A dilapidated unit in Bermuda Estates Mobile Home Park before replacement. Image by project:HOMES

Just two weeks after Richmond City Council passed an ordinance declaring Virginia’s capital to be in the throes of an affordable housing crisis, that same body rejected a special use permit to allow a local nonprofit to manufacture affordable housing on the city’s Southside. The cognitive dissonance required to make such a decision was not lost on the councilwoman behind the sole yay vote, Ann-Frances Lambert of the 3rd District.

“I’m a bit confused,” she told the Times-Dispatch afterward. “We stood together a couple of weeks ago with the mayor addressing affordable housing as a crisis in our city. Project:HOMES has been there for 22 years. They’re helping us with our crisis. What is the problem with building homes to help us with our crisis?”

But to focus on just two votes in April is to miss the forest of racist zoning for the trees.

“This was never about affordable housing”

Beyond the details of the drama between 9th District Councilmember Mike Jones — a rising star in the commonwealth’s Democratic Party — and one of Richmond’s premier housing nonprofits, the impasse boiled down to whether a warehouse should be sited next to single-family housing. The lot Project:HOMES hoped to turn into a production facility for manufacturing affordable mobile homes is currently zoned R-3, not industrial.

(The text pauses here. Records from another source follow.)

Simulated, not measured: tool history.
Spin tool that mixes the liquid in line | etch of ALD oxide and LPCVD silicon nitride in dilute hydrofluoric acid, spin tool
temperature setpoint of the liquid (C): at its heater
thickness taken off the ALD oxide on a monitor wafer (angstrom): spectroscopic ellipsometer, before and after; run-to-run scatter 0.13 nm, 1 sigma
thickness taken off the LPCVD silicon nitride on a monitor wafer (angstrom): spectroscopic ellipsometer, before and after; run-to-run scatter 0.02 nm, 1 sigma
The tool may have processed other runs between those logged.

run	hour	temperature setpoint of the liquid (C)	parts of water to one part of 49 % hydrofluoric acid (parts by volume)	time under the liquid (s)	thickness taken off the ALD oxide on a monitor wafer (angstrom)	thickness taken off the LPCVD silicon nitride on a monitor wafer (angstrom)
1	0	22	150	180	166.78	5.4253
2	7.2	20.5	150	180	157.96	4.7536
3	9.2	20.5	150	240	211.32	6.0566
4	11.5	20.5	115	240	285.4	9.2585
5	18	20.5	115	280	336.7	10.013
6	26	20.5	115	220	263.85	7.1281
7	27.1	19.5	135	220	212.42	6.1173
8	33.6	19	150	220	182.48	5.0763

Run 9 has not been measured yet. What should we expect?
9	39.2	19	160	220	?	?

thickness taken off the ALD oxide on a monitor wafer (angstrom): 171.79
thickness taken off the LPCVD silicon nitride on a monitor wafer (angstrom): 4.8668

The need for a special use permit proved Jones’ opportunity to have a bigger conversation about why less desirable land uses often end up in the city’s poorer, Blacker, and Browner neighborhoods south of the James River.

“This was never about affordable housing,” he said in an interview. “We want affordable housing here in the 9th District. We just don’t want a warehouse next to homes. This isn’t about NIMBYism, this is about why is it always in my backyard?”

The site of the proposed Project:HOMES warehouse. Image via GoogleMaps.

The one-third acre parcel Project:HOMES hoped to rezone lies just a stone’s throw away from Rosie’s Gaming Emporium, a gambling hall the 9th District couldn’t reject due to the area’s bounty of B-3 zoning.

80% of the city’s B-3 zoning that allows for all “adult uses” including strip clubs, night clubs, adult novelty shops, and tattoo parlors is in the 8th and 9th Districts south of the river, according to the councilmember. In contrast, the far whiter and wealthier 1st District encompassing Richmond’s posh West End doesn’t have a single parcel zoned B-3.

“For me, that is problematic,” said Jones. “Zoning is the new redlining. I couldn’t stop Rosie’s because it was by-right zoning,” Jones said. “That’s my problem. Our community had no say in Rosie’s, and that is the travesty in zoning.”

A citywide zoning code rewrite is expected to kick off later this year, which may create an opportunity to pursue systemic reforms that tackle inequities head on.

The problem persists

With Project:HOMES’ plans for an innovative facility to manufacture replacement units rightly or wrongly now on ice, the problem of substandard housing across the region’s mobile home parks persists. In 2016, the Manufactured Home Community Coalition of Virginia released a scathing report detailing the often unsafe and unsanitary conditions many residents face.

Of the 54 parks surveyed encompassing some 4,735 mobile homes, just 18 parks scored above 50% on the quality of housing conditions.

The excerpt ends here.